Complaints to the State Bar are confidential under the law, but The Times petitioned the state Supreme Court for access to agency records about Girardi under an exception that allows disclosure of information if doing so is “warranted for protection of the public.”
Reporting by The Times has shown how the politically powerful Girardi cultivated State Bar officials, including executives, investigators, prosecutors and judges, with free legal representation, boozy lunches, private plane rides and invitations to glitzy parties.
The agency initially fought the newspaper’s access to Girardi’s records in court but announced last month that it had reversed course after concluding that disclosing the records was “more consistent with its current understanding of its public protection mission and policy of transparency.”

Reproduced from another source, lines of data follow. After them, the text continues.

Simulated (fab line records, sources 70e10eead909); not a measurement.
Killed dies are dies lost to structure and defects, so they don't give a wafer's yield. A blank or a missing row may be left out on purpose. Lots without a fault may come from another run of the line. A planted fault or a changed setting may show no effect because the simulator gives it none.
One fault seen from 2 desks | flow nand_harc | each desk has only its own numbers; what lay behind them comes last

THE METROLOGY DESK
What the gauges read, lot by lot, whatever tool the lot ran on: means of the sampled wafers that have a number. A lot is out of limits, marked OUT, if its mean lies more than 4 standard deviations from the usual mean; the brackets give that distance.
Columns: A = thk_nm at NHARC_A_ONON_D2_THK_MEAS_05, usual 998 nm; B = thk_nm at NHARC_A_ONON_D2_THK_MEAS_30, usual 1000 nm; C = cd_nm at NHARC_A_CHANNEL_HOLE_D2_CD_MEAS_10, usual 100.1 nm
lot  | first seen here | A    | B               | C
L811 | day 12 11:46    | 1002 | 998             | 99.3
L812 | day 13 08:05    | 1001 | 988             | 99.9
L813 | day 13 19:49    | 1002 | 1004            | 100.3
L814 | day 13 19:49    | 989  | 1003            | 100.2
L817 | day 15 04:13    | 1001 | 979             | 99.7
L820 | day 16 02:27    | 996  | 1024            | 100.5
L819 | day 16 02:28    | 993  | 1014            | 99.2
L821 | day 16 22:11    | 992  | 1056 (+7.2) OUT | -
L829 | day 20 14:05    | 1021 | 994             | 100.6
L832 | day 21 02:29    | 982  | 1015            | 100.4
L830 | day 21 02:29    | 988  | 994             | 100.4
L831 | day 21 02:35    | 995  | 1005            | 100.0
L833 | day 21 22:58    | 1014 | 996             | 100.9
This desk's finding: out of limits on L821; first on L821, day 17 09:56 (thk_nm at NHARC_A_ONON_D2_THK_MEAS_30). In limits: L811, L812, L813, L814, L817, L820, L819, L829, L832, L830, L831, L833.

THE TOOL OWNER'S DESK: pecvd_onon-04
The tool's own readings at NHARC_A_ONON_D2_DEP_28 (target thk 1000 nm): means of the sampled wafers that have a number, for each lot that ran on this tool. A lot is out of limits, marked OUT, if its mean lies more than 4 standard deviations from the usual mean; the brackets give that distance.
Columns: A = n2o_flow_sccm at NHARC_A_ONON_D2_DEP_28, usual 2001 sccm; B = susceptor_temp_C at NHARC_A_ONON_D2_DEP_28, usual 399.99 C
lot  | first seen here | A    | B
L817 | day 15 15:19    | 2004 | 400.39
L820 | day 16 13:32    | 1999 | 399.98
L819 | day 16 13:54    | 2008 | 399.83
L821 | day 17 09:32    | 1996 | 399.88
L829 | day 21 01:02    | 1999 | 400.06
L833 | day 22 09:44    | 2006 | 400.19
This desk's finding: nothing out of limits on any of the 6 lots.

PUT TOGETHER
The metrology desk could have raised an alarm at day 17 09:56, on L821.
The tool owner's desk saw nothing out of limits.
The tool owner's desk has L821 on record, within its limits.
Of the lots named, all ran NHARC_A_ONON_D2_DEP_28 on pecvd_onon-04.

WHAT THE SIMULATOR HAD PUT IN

The records released by the State Bar describe the date of each of the 205 complaints, the general violation alleged and its disposition. The alleged violations range from misrepresentations to the court to failure to provide clients with accountings to commission of unspecified crimes.
Of the total complaints, some 155 arrived before the bar took action against Girardi’s law license in March 2021. After the headline-grabbing development, an additional 50 complaints flowed into the agency. Although Girardi became a lawyer in 1965, the earliest available complaints dated to 1982; a Bar spokesperson said the agency has “no available records to determine whether or not there were complaints that predated this.”
Girardi stole at least $14 million from clients in the last decade of his practice, according to a bankruptcy trustee, and nearly 60% of the complaints filed concerned his handling of money in bank accounts meant to safeguard client funds, according to a State Bar tally.
Tom Girardi gave more than $2 million to Democratic politicians during a period in which he was stealing money from clients.
The allegations about missing funds date to the early 1980s and are consistent with allegations that Girardi had a long-running practice of using settlement funds for his own purposes. An Illinois federal judge this week wrote in a ruling that Girardi “was running a Ponzi scheme with client money.”
One complaint disclosed concerned Christian Keith, a teenager who suffered catastrophic brain injuries in a car accident on Pacific Coast Highway in 1985. Representing Keith, Girardi won a settlement of more than $2 million. Records reviewed by The Times show the lawyer promised the young man’s family he would use settlement money to purchase an annuity but never did, resulting in a huge tax bill, and lingering questions about where the funds had gone.
“Mr. Girardi took possession of $2,015,000 and used it as he saw fit, paying himself $500,000 …without court approval,” the family’s new attorney wrote to a State Bar investigator in 1995.
The records show the agency closed the case four years later with unspecified “non-public resolution,” which the State Bar said could mean a private agreement in lieu of discipline, a private admonition or a letter of warning.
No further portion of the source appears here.